I hate milestones.
There are very few things that I can state with certainty about my person, but the one thing I know without a doubt is that I like to rage against the machine. I don’t like the man, I don’t like the man’s rules, and when given the opportunity, I will most certainly try to overturn the man’s authority.
I often get the sense that everything and everyone around me is trying to box me in—you are this person, they declare, pointing a dictatorial finger at me—and in response, I really just want to flip them off and do the exact opposite of what they’re telling me to do.
It’s a complex, I know…
As part of my “rule-naysaying,” I also like to naysay milestones.
You know the ones that are established for us in advance, like some sort of bland television dinner, or a one-size-fits-all life. We’re told we should finish school, go to university or do a trade, find a job, work (hard), meet a partner, get married, buy a house, have a child, have two children, make those children conform to the milestones, retire, have grandchildren and die.
The pressure to meet the milestones gets served up to you, time and time again, a broken record, rehashing the same idea, until we’re all indoctrinated by it. Until we’re part of the milestone zombie nation. What happened to living a life less ordinary people? Some of us just want to wear the vampire costume for Halloween, not the zombie one!
Besides my own contrarianism, I also think, we’re not all happy in that one-size-fits-all life.
We’re sold the dream of the white picket fence and family, but that doesn’t mean the dream suits everyone, and the inevitable outcome of living a life that’s not really your own is unhappiness.

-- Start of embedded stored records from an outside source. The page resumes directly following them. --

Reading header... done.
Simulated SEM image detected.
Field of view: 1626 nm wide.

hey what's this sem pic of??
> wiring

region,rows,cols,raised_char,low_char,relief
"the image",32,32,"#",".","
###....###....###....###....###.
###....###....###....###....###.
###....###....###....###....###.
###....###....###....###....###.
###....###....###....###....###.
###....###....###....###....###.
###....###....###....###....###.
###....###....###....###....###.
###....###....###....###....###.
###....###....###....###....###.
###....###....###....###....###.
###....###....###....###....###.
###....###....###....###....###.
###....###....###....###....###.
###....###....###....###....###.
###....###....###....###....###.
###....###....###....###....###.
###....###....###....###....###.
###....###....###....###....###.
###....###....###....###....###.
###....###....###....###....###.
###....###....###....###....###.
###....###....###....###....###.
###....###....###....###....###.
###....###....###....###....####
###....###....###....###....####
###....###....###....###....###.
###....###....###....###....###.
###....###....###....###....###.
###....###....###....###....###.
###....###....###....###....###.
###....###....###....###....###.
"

I distinctly remember telling my mother as she walked me to school one morning, at the ripe old age of six, that I would not be getting married, nor would I be having any children—so she could wipe those expectations from her mind pronto! (You can imagine how thrilled my parents were at dealing with their Che Guevara infant…)
I then spent the rest of my teen years and subsequent adult years raging. But, the infinite irony is, the milestone-naysayer, hit every milestone.
Yes, let it be known. The milestone naysayer, has completed every milestone.
It was almost like the milestones followed me. They vehemently jettisoned themselves into my path, and then they were so insistent, they never let up! Epic juggernauts these milestones were, they wouldn’t taken no for an answer!
So here I find myself, in my early thirties, having finished school, gone to university, found a job, mastered that job, married a husband, bought a home, and had a baby (in that exact order)! Sometimes, I am staggered by the ordinariness of my decisions. But I would be lying if I said that I didn’t actively participate in all those milestone decisions, they may have fallen across my path, but I chose to collect them along the way.
This past weekend, over a cider, I was discussing the concept of milestones with two friends of mine. We’ve been friends for over ten years, and we met at a time in our lives when we had only completed some of the low-level-commitment-required milestones, like going to university and getting a job. Somehow our milestone path had diverged so greatly since then. One of my friends had been in a relationship for over eight years and was living de facto, the other was still single. Both had no children. We started talking about whether or not ten years ago we would have wanted to be in this very place at this very time.
Had we achieved the right milestones, or had the milestones left us behind?
Again, I was the one who had not wanted the typical milestone-rich diet, and yet I was the only one who was milestone-fat.
Were we all in some way disappointed about the decisions that we had made, the paths we had taken, the places we had ended up? Did I not want to be footloose and fancy-free, scouring the world one country at a time, sans commitments? Did they not want to be sending out invites to their upcoming baby shower?
The conclusions we drew were that sometimes we find ourselves happy in the lives we hadn’t intended on living. While I had accrued enough commitments to sink the Titanic (no iceberg required), I still found myself in an authentic space. My friend in the defacto relationship was perfectly happy with her partner, and my single pal, equally perfectly content with her continued quest.
Authenticity can be found in any space and so can happiness.
We might miss the milestones or we might hit the milestones, like hurdlers on the 800-meter milestone run, the only thing we shouldn’t do is, let the milestones take us down.